Results tagged ‘ Prince Fielder ’
As I begin writing this, we’re only 21 hours away from the first pitch of the 2013 MLB season. Last year left a sour taste in my mouth (as it did for everyone who isn’t a San Francisco Giants fan), so I’m looking for a chance to change that.
It doesn’t matter which team you find yourself rooting for, everyone feels like this year could be the year (unless you’re an Astros or Marlins fan, you might want to wait a few more years) that they’re team finally wins it all. I normally always try to do a prediction blog before the season begins, and that’s what I’m going to do. If normal predictions bore you, check out my other BLOG where I’ve made a few more wild predictions.
Without further ado:
AL West: Los Angeles Angels of Anaheim- Although I do love the diehard Athletics (and I really do hope they support the A’s like they did during October last year), I just don’t see them being able to pull of a repeat this year. This isn’t to say I don’t think they’ll be in contention, but I think they’re looking at a Wild Card. The only thing I can realistically see preventing the Angels from winning their division is if the starting rotation falls apart.
AL Central: Detroit Tigers- The Tigers went to the World Series last year and there’s really no reason why they can’t find themselves back in the hunt again this year. On paper, the Tigers have only gotten better (Torii Hunter in right field instead of Brennan Boesch, Victor Martinez instead of Delmon Young at DH and a full season of Omar Infante at 2B). A lot of critics say that the Tigers will struggle without a proven closer, but I don’t think that will be a big enough issue to keep them from winning their division.
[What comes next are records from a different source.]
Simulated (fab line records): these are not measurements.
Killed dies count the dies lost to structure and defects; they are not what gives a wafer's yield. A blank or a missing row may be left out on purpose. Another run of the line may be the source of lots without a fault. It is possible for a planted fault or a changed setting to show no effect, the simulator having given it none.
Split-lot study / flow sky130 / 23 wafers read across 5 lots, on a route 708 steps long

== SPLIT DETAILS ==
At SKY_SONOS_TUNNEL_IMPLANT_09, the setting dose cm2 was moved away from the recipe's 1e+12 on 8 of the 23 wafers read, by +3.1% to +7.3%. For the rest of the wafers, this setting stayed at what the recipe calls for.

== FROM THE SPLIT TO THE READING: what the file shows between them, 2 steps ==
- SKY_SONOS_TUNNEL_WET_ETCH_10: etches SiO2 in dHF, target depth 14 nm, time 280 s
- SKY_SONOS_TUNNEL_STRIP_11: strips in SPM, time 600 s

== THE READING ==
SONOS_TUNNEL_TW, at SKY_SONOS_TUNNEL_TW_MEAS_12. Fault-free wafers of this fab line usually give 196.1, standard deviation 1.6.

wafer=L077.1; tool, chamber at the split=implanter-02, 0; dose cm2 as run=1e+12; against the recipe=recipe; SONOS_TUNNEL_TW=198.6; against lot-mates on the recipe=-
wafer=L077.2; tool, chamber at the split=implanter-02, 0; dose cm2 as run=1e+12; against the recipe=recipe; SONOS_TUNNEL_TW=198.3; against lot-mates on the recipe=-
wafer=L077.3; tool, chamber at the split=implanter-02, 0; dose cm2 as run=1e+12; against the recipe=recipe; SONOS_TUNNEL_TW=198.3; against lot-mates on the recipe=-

AL East: Tampa Bay Rays- If there’s a division that puzzles me, it’s without a doubt the AL East. Realistically, every team in the division has a legitimate argument that they could win the division. You can’t say that with really any other division, and that’s what makes predicting this so difficult. My thoughts are that the Yankees are falling apart (age and injuries), Boston has to prove they can turn it around with a new coach and Baltimore will likely take a step back compared to last year. You’re probably thinking, ‘What about the Blue Jays?’ No, I didn’t forget about them. The bulk of the players they traded for were from Miami, and the Marlins were pretty terrible last year. I’m not so sure that they’ll be able to win in Toronto, either.
Wild Cards: Toronto Blue Jays and Texas Rangers- The Blue Jays are obviously talented and if they can stay healthy (especially Jose Bautista, Josh Johnson and Brandon Morrow), there’s no reason why they won’t find themselves playing in October. They have the offensive weapons, but their pitching needs to improve.
I think Oakland will start off strong, but slowly fade as the Rangers surge in the second half. The Rangers have a ton of talent, and I’m worried about whether or not the Athletics can do it again. The Athletics and Rangers both will benefit from playing the Astros a lot more, that’s why I can’t see two Wild Cards coming from the AL East.
NL West: Los Angeles Dodgers- Hard to bet against Magic Johnson and the newly revamped Dodgers. They’ve spent enough money to win their division (in theory), and I don’t think the San Francisco Giants or Arizona Diamondbacks will be able to slow them down enough to pass them in the standings.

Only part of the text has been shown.